Sleep training. It’s all the rage. If you are a parent or soon to be a parent, I am sure you have heard the phrase. Everyone suggests different ways to sleep train a baby. Most everyone says it is necessary. I am here to tell you it is not! I do not and will not sleep train my babies. Why not, you ask? Because, eventually, they will learn to sleep on their own. Eventually?! You mean, by the time they leave for college right? Yes! Hopefully by then 🙂 Seriously though, when Bunny, now 3 years old, was an infant I remember everyone asking me how she is sleeping. And I remember asking all the mothers I knew, when did your baby or child start sleeping through the night? 99% of the time their answer was laughter and a variation of, my child is such and such age and STILL doesn’t sleep through the night! Wait, WHAT?! Your 8 year old STILL doesn’t sleep through the night? Then why is my tiny 6 week old baby expected to sleep through the night?

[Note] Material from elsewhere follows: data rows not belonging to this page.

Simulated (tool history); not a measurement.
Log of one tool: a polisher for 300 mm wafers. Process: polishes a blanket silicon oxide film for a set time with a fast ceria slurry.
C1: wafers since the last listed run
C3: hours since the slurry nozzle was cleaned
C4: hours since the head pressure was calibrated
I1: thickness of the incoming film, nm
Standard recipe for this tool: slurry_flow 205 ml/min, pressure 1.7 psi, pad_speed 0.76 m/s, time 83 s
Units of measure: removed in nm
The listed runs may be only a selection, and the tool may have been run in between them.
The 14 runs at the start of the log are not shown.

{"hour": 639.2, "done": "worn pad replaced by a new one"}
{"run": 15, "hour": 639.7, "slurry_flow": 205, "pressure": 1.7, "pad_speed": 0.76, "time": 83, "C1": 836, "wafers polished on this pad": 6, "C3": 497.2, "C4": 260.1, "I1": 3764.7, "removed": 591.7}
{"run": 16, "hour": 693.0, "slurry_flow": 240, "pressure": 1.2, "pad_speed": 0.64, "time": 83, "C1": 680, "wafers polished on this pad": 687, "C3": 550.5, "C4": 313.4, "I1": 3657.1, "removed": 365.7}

Every parent asks, “When will my baby sleep through the night?” It is NORMAL for a baby to NOT sleep through the night. Multiple studies have been done, there is all this information letting us know babies often don’t sleep through the night. We should not expect this. But so often we do. And often times parents are told to sleep train their babies by letting them cry it out. I am passionately against this. Not only does letting a baby cry it out go against every mothering instinct I have, I cant imagine it does anything good for the baby.
Say you are spending the night at your parents house. It is time for bed, your parents say goodnight and go to their room. A few minutes later your Dad comes back out and sits on the sofa and watches T.V. You hear your Mom crying in her bedroom. Dad doesn’t seem phased at all. In fact, he turns up the volume so he can’t hear your Mom crying. I am sure 99% of us would immediately ask our Dad why our Mom is crying. I highly doubt any of us would be okay with the response of, “She is falling asleep. She doesn’t think she’s tired, but she is. Don’t worry, she’ll wear herself out eventually.”
We wouldn’t do this to an adult, why is it okay to do this to an infant? An infant who can not get out of their bed, get some food if they are hungry, turn on a light if they are scared of the dark, ask for a hug if they are lonely. Instead we are told to put our infants drowsy, but not asleep, fed, but not nursed to sleep, in a dark room by themselves and let them figure it out, or cry themselves to sleep. Don’t worry, they’ll wear themselves out eventually. Well of course they will! We all would give up if we were crying in our room for minutes to hours at a time and NOBODY RESPONDED! Can you imagine? Being sad, lonely, scared, hungry, tired, crying in your room all alone knowing, and maybe hearing, your family right outside your room not paying attention to your cries, not even caring that you are crying. I can’t imagine how that would make me feel, why would I want my baby to go through that? I get upset when my husband ignores me when I’m talking. I would be livid if I was crying and he didn’t try to comfort me. Yet we, as a society, think this is an acceptable way to treat our babies.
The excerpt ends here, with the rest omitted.